Because the weights are always just where they need to be, there’s no need to expend any time or energy to move them. The analog nature of the computation also keeps power low. While training neural networks is typically done by computing with fairly precise (8- or 16-bit) numbers, actually using the trained network—called inferencing—can be done faster and at lower power using much-less precise—5-bit or even 3-bit—numbers as the weights. “With analog computation, you can build multiply and accumulate that is low precision but very, very accurate,” says Busch.
Mythic is aiming for a mere 0.5 picojoules per multiply and accumulate, which would result in about 4 trillion operations per watt (TOPS/W). Syntiant is hoping to get to 20 TOPS/W. An Nvidia Volta V100 GPU can do 0.4 TOPS/W, according to Syntiant. However, real apples-to-apples comparisons in the machine learning world are difficult to determine, Fick points out.

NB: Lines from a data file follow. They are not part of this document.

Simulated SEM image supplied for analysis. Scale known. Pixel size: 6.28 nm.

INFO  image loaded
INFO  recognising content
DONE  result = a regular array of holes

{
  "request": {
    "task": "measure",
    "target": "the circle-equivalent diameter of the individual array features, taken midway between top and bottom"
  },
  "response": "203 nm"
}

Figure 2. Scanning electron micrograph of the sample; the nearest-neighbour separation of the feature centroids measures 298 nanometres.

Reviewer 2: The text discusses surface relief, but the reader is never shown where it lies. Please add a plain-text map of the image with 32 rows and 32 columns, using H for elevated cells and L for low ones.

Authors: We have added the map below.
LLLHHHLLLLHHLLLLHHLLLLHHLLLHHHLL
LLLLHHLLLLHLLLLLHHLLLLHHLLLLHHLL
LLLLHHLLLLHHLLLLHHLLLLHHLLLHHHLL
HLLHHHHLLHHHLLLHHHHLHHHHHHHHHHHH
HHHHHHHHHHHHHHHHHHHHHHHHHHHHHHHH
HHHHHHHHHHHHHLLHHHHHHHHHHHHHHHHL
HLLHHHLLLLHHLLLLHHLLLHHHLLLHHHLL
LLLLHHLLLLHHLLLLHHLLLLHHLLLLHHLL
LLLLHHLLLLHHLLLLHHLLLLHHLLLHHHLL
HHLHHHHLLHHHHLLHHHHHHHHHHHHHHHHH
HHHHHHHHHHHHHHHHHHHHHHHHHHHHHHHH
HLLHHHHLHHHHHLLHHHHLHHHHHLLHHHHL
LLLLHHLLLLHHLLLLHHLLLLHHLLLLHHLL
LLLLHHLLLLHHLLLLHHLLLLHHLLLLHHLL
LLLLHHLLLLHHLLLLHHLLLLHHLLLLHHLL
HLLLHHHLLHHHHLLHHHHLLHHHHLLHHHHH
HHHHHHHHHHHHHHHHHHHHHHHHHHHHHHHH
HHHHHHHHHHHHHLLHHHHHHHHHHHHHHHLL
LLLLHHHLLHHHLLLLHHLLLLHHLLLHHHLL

The extent of analog circuitry each startup uses is a key difference between them. Syntiant’s entire network is analog, but Mythic surrounds the analog flash array with programmable digital circuitry. Mythic uses the surrounding circuitry to add flexibility to the size and types of networks its chips can run. “All network topologies run at approximately the same efficiency on our chip,” says Fick.
This difference also influences the two companies’ target customers and applications. At Syntiant “we often say that Mythic comes up at 100 percent of investment meetings and [with] zero percent of customers,” says Busch. Both companies say they are seeking to add AI at “the edge.” But that’s a broad category that includes everything from self-driving cars to AI-enhanced hearing aids.
Syntiant is going after smaller, often-milliwatt power applications. It’s first device will do things like spotting wake words and identifying speakers.
Mythic is going for applications that need more complex networks capable of handling high-resolution video in systems with low-single-digit watt power, such as autonomous drones and smartphones. Fick says there are orders of magnitude differences between the operations per second needed for these applications and those Syntiant is after.